A Conversation with James Wood: Part One

One of the finest living literary critics talks about the challenges of fiction.

Tomorrow, Jonathan Cape bring out How Fiction Works, the first full-length book of criticism by James Wood, one of our finest living literary critics. Wood was born in Durham, started at the Guardian, then moved to the New Republic, and is now at the New Yorker. He has already published two collections of essays and one novel, The Book Against God. He spoke to me by telephone from Cambridge, Massachusetts, where he teaches at Harvard University.

DD: In the new book you refer to "the essential juvenility of plot". Is this a deliberate bit of flippancy?
JW:
[Laughs] Well, yes, it's a deliberate extravagance. As you know, I'm no particular lover of the rollicking picaresque form, whether you find it in Henry Fielding or Thomas Pynchon. And I'm not particularly fond either of the conventional nineteenth-century plotty novel with its serialised cliff-hangers and lost inheritances and dead relatives turning up – it always seems a little bit fake to me.

I like destroying the tyranny of plot. I always ask people who are recommending me a novel to tell me the entire story right out, and I make a point in my reviews of describing the entire book. I don't think I need a plot to sustain my enjoyment. Formally speaking, if you really did believe in plot you'd say, "I can't re-read Anna Karenina because I know what happens." But it's obvious that there are deeper, more sustaining beauties underneath. Or if you go to Lear, you know what's going to happen, but the joy is in seeing new facets. Lear keeps you going throughout a lifetime: when you're a kid it's about your father and when you're a father it's about you.

DD: Surely sometimes you enjoy a good plot twist?
JW:
Yes - a genuine surprise that feels unmanipulated in some way and that seems organically to come out of the action of the book is still an extraordinary thing. But my preference is still for fiction in which not a lot happens in an obvious way. Chekhov does tell stories, for instance, but they're in some ways almost deconstructions.

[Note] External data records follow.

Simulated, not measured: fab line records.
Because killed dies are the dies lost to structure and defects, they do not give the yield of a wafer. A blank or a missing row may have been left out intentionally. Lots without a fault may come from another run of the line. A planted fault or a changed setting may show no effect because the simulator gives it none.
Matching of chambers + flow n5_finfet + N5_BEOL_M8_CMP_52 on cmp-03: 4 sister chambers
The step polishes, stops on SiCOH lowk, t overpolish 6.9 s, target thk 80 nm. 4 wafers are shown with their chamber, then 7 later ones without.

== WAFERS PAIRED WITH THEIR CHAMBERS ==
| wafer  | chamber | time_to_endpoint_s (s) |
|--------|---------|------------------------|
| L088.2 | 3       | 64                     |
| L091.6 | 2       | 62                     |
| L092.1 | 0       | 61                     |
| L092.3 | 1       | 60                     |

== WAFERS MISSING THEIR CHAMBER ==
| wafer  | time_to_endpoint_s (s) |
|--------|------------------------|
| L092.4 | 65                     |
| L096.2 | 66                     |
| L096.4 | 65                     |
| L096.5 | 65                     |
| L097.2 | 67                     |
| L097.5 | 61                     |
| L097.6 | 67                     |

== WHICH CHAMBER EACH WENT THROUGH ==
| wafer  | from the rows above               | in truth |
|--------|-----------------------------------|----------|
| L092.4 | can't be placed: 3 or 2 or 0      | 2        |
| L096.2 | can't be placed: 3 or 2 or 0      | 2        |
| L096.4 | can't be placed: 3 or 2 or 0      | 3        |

DD: You write often about how American fiction struggles so hard to imitate the empty cacophony of the modern world that it becomes itself a sort of empty cacophony. Is it possible to avoid this trap?
JW:
I think it's only avoidable with the containing pressure of language and form and all the other things that I talk about in the book: selection and detail and so on. An interesting thing is that if you look at British fiction, it's been quite a lot about the contemporary world, but it doesn't seem to run into these same difficulties as American fiction. I think it is a peculiarity of the American inheritance that you have to take on the whole of America, you have to become America, and that means the book becomes gargantuan. And I think one explanation for that may be a question of American inheritance, whether it's Whitman going around saying the United States is the greatest poem, or the question of gender, the masculinist side to American fiction that is this Mailer-esque pugilistic structure with American reality. I think British writers don't have any of that – instead there's a great commitment to the syntactical sentence, the closure of form, whether it's Evelyn Waugh or Alan Hollinghurst.

DD: Has writing a novel changed the way you write criticism?
JW:
I wouldn't say that the act itself of writing a novel has changed my criticism, but the years spent wanting to write fiction, trying to write it, thinking about it, and reading other writers to see what I could get from them certainly have. There were many years in which I was only writing reviews, but throughout all that time I was a writer in thte shadows. My criticism, in a sense, is nothing more than the notes of someone who has always been trying to look at fiction for practical help. It was useful actually to do the thing and discover that I was good at some things and bad at other things, and I hope to write another novel in which I can do some of those inept things better.

DD: Did you find that the things you were good at were the same things that you tend to praise in other writers?
JW:
I'm not sure they were. Having written so much about the importance of implication rather than essayism in fiction, the importance of absorbing and mobilising ideas rather than just giving expression to them, the importance of vivid characterisation… In some ways I was having, as one might expect, the most difficulty with that kind of thing, and I ended up producing quite an essayistic, intellectually top-heavy novel – Chekhov it certainly wasn't. It was a humbling reminder that however much you praise things in books, however much you think you've cracked the shell of them and understood how they're ticking, it's extremely difficult to do it yourself.